Renault’s new Captur (pronounced as if it had the ‘e’ on the end) has received some mixed reviews, but most of the reaction is positive, with the negatives pretty negligible. Maybe everyone isn’t crazy about the colour schemes (eight of them based around blue, orange or monochrome themes, and the blue and cream scheme is reminiscent to some of Italian police cars.) However, getting past the surface stuff, the Captur is a very drivable, comfortable and economical example of the ‘urban crossover’.
The company’s website describes a Captur as “a sporty crossover with a flowing and athletic body language. . .” and goes on to wax lyrical about its design strategy with words such as ‘sensuous’ and
‘muscular; one review mentions these traits as part of the Captur’s appeal to women.
This is not a rough tough hell-or-high-water type SUV; it’s not meant to climb rocky escarpments or highball through swamps, but it will take you most places you’d want to go in safety and comfort, which is saying quite a lot.
There are three choices in the engine department, all turbo-charged: the three cylinder .9-litre Tce and the four cylinder 1.2-litre TCe petrol engines and a four cylinder 1.5-litre dCi diesel. The first comes with a 5-speed manual transmission, the second with a 6-speed automatic and the diesel with a 5-speed in either automatic or manual.

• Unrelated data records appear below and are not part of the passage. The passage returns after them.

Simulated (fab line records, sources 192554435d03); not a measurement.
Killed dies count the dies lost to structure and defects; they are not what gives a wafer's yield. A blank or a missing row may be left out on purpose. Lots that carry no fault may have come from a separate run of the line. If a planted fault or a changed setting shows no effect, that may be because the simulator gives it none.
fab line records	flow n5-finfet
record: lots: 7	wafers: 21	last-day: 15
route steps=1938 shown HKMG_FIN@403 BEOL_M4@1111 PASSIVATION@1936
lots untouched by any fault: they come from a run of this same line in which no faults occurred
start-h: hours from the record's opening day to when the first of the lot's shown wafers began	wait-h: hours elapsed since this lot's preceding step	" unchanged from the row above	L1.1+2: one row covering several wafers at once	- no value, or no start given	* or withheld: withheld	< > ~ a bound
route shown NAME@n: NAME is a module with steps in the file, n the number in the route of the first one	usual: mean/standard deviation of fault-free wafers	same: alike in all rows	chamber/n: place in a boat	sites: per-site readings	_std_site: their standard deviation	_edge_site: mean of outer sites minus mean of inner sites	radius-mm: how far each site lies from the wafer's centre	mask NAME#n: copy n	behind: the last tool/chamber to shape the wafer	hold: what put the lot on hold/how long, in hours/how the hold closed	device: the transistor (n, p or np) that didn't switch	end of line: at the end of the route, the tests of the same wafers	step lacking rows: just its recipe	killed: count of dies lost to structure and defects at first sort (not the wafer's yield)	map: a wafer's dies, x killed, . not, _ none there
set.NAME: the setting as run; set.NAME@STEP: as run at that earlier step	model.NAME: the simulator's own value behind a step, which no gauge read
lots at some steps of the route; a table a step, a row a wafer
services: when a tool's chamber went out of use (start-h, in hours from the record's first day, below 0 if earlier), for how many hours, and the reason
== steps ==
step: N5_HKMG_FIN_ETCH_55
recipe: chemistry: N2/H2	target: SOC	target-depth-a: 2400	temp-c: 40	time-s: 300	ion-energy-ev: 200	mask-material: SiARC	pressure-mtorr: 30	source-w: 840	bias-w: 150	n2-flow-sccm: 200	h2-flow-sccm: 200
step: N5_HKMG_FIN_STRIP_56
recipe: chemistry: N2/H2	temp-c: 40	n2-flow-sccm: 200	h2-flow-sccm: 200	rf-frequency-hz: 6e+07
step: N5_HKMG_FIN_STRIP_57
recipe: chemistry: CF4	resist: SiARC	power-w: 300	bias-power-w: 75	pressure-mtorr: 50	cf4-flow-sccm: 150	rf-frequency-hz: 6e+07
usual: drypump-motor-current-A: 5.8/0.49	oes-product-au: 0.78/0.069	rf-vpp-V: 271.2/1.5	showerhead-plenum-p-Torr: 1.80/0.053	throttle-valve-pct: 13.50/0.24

Most observers seem to think the diesel will sell best in the UK, as it’s the newest version of a well known and trusted engine. The Captur diesel is also surprisingly quiet and its performance is impressive, with a well-engineered gearbox that provides a smoothly powerful feel.
Reviewers who have test-driven a Captur find it definitely worthy of notice and quite likely to outsell most of its competition. It has green credentials with 99g per kilometre of carbon emissions, and the diesel averages better than 76mpg. With a price range that starts at £12,495, Captur is set to win quite a few popularity contests when it hits dealer showrooms this summer.